2. I shall, however, take no action here without the Department's authorization and unless the British Ambassador takes an approximately simultaneous and similar step. Clive informs me that he is cabling similarly and urgently to London tonight.

GREW

894.6363/300: Telegram

The Ambassador in Japan (Grew) to the Secretary of State

TOKYO, December 23, 1936-7 p. m. [Received December 23-9: 35 a. m.]

266. Embassy's 265, December 22, 8 p. m.

1. My British colleague informs me that he has just received his instructions to the effect that Eden agrees with your views and that Clive is to concert with me and to proceed as soon as possible to joint representations to the Japanese Government. Clive proposes that the two Embassies prepare an identic memorandum to be communicated tomorrow, the 24th, to the Minister for Foreign Affairs, either personally or in some other manner if the Minister cannot see us.

2. Please rush instructions if not already sent. I feel that our representations should be approximately simultaneous and substantially identical not joint and identic.

3. According to the telegram received by Clive, Eden also took advantage of an interview with Yoshida 93 to draw attention to the difficult position of the British oil interests because of the failure of the Japanese Government to live up to its promises.

"Shigeru Yoshida, Japanese Ambassador in the United Kingdom.

GREW

894.6363/300: Telegram

The Acting Secretary of State to the Ambassador in Japan (Grew)

WASHINGTON, December 23, 1936-1 p. m.

164. Your 264, December 19, 6 p. m., and 265, December 22, 8 p. m., and 266, December 23, 7 p. m.

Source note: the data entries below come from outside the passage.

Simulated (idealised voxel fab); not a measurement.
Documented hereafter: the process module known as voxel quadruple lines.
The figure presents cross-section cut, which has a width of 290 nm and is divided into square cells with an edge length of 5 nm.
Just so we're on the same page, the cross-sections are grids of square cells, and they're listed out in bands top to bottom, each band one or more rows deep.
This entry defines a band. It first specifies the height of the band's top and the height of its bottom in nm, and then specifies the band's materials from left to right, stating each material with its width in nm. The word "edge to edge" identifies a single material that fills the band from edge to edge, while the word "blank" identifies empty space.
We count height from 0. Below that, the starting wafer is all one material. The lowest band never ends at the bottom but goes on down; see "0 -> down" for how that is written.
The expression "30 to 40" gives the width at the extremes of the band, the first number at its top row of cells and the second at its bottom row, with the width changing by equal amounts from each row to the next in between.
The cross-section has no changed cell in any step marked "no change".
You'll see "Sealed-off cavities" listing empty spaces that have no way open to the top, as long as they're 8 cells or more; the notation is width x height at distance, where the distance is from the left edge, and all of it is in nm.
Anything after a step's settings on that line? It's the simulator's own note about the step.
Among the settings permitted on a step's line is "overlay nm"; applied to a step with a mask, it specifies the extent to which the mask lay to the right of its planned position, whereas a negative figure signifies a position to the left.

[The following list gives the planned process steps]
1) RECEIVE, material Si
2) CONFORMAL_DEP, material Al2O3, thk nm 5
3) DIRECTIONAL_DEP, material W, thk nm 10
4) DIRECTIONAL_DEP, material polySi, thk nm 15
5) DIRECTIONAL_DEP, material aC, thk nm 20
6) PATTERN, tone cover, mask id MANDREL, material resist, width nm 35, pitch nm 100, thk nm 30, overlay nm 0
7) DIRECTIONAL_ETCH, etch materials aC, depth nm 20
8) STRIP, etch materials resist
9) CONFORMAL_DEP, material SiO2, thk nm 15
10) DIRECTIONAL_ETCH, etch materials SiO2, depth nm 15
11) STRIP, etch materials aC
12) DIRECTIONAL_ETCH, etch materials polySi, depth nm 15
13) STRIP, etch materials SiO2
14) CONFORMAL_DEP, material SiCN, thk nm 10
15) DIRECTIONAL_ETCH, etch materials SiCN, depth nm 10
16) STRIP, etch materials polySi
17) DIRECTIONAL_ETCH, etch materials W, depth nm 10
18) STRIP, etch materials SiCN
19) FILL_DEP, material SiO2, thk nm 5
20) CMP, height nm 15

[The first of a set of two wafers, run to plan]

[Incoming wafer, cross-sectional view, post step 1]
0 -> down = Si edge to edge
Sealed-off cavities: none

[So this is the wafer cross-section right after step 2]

1. Department approves of procedures suggested in concluding sentence paragraph 5 of your telegram 264 and you may so proceed if and when your British colleague is prepared to take similar action. For your guidance: The Department has not shared the view of your British colleague that there should be made "strong" diplomatic representations, for the reason inter alia that Standard-Vacuum, we understand, and Shell, we presume, have not decided on a definitive course of action in the event that the assurances desired are not forthcoming. It has seemed to us (see Department's 160, December 17, 2 p. m.) and we continue of that opinion, that circumspection is called for in the tone of representations until the companies are prepared to make such decision. Apparently, however, Department and Embassy are now in agreement as to the tone of the representations which should next be made to the Japanese Government.

In view of the foregoing and after further careful consideration of the points raised in your telegrams under reference we do not, at least at this time, favor the making of representations to the Japanese Ambassadors at Washington and London.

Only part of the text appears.